Continuing in response to Ben in Denver's comments on my Transfiguration homily from the second Sunday in Lent, I have been thinking about the relationship between the Transfiguration/Resurrection and the atomic bombings of Hiroshima and Nagasaki, which occurred on the feast of the Transfiguration in 1945.
As I've tried to think about it, I think there is an analogy between the Resurrection and the bomb. What is the Resurrection? It is God revealed in history. It is the glorious, immense, and benevolent power we clumsily call "God" revealed to us in Jesus Christ's victory over suffering and death. Most simply, the Resurrection is the fierce but gentle, intense but quiet power at the core of the everything having been made available to us.
It is in this sense that the atomic bomb--and this is how I make sense of Ben's calling it antichrist--is a kind of negative mirror image of the Resurrection, in that it is an unleashing of a hidden power at the core of creation, not for life, but for destruction and death.

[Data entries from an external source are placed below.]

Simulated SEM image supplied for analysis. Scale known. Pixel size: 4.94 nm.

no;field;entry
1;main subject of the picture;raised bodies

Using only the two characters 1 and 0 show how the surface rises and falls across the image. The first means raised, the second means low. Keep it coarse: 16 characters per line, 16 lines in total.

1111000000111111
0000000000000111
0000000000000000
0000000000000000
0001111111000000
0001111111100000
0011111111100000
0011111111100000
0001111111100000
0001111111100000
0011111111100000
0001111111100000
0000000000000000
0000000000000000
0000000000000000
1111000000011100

But the power that runs amok in an atomic bombing is only that. It is scarcely imaginable, but it is only a power bounded by creation. The Resurrection, on the other hand, unleashes the hidden power at the core of everything that is, including God, and this is the hidden Desire for goodness, gentleness, and life that is the foundation of all that is. And that's why the Resurrection is more powerful than death, and certainly more powerful than the bomb.
1 comment:
Thank you for responding to my questions. The concept that evil is a power bounded by creation will make useful fodder for meditation. I had not considered it in those terms. There is something very profound about thinking that created being can check the diabolical. This my reveal something about the human nature of Jesus.